It’s full on CIFF-apalooza here at Fast Forward Weekly, and that includes Screen Grabs. Switching it up from the usual format, this week’s column narrows its focus to trailers for films at the 2012 fest. I’ve mentioned several of these titles before, and many of them will be featured in more detail in the issue that hits the stands tomorrow. In the meantime, enjoy the sneak peek!
Beauty is Embarassing
Wayne White is the puppet master behind Pee-wee’s Playhouse and the source of some of the ’90s most unforgettable imagery. This documentary follows his pre- and post-Pee-wee path into the world of music videos, TV and “legitimate” art, with testimonials from Mark Mothersbaugh, Matt Groening and more. Let the cartoon begin!
On the opposite end of the spectrum, the latest opus from movie-nerd fave Michael Haneke is a (slow) moving portrait of love battling against the tests of time. After winning the director his second Palme d’Or award at this year’s Cannes festival (following his jaw-dropping 2009 film The White Ribbon), Amour has polarized critics, but looks to be another singular work from a modern master.
Rebelle (War Witch)
For another kind of love story altogether, Rebelle tells the tale of a teenaged survivor in the Sub-Saharan war zone, and the boy she meets amidst the chaos. After escaping the clutches of her captors, young Komona earns the title of “war witch” and becomes a beacon of hope with an AK-47. Not for the faint of heartstrings.
This 2012 Palme d’Or runner-up and the first film from director Leos Carax in a decade looks gloriously bonkers. Once again casting his face-mugging muse Denis Lavant as the shape-shifting lead, Holy Motors also features the supporting cast of Eva Mendes, Kylie Minogue and famed French actress Edith Scob (Eyes Without A Face). File under: nightmare fuel.
Pitch Black Heist
Of the short film selections at CIFF this year, the “Crime Wave” series sounds like the best bet. This stylish heist flick starring Michael Fassbender is definitely the main draw, but the rest of the titles from Kenya, Romania, Italy, Brazil and the U.S. should also offer a range of quick hits.
Gael Garcia Bernal plays the skateboarding ad exec whose 1990 campaign helped end the totalitarian reign of Augusto Pinochet (true story, bro). Shot on analog with a throwback 4:3 aspect ratio, NO seamlessly blends new and old archival footage from the volatile time in Chile’s recent history. Sadly, there doesn’t seem to be a trailer with subtitles, but the screening will include them for those who don’t speak Spanish.

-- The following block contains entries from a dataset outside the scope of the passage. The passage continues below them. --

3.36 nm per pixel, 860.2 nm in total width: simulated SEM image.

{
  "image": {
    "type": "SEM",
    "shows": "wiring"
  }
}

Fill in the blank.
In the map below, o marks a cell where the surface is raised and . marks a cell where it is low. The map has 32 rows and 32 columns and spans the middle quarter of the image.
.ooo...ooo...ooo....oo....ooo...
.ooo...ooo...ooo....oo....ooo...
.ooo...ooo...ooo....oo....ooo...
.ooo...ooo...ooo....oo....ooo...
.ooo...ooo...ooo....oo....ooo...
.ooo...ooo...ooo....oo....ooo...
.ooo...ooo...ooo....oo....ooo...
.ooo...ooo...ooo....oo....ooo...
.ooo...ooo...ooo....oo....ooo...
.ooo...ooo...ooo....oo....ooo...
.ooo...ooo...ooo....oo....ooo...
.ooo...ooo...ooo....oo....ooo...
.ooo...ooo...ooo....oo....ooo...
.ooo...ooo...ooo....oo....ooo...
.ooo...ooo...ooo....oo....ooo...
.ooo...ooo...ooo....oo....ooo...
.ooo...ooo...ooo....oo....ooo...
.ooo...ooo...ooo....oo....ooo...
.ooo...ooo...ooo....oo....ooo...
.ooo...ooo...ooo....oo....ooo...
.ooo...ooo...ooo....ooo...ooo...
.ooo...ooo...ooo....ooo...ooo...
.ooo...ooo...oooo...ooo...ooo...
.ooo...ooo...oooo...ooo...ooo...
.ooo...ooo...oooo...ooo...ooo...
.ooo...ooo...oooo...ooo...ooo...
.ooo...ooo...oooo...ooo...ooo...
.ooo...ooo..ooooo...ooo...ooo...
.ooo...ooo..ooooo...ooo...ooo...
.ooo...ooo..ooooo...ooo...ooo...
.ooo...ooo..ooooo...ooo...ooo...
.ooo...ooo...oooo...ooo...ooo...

In the hallowed tradition of Shaun of the Dead, this creature feature from Ireland suggests an interesting tactic: The only way to stop the monsters is to get soused. That might be the best method for watching it as well. Sláinte!
Fix – The Ministry Movie
I have to admit that my appreciation of Ministry is limited to the band’s early singles and first album With Sympathy during its short-lived synth-pop era. Nonetheless, this rock doc still looks like an entertaining glimpse at the Industrial metal mainstays and the subculture surrounding their ’80s/’90s heyday. If you ever blasted The Mind Is A Terrible Thing To Taste to piss of your parents, this one’s for you.
From the CIFF website: “A dead soldier is brought back to life as a cyborg to fight hordes of Nazi demons alongside a ragtag band of adventurers in a dystopian future.” I’d call it Blade Runner meets Inglorious Basterds with the special effects of Birdemic. Made in Winnipeg. Need I say more?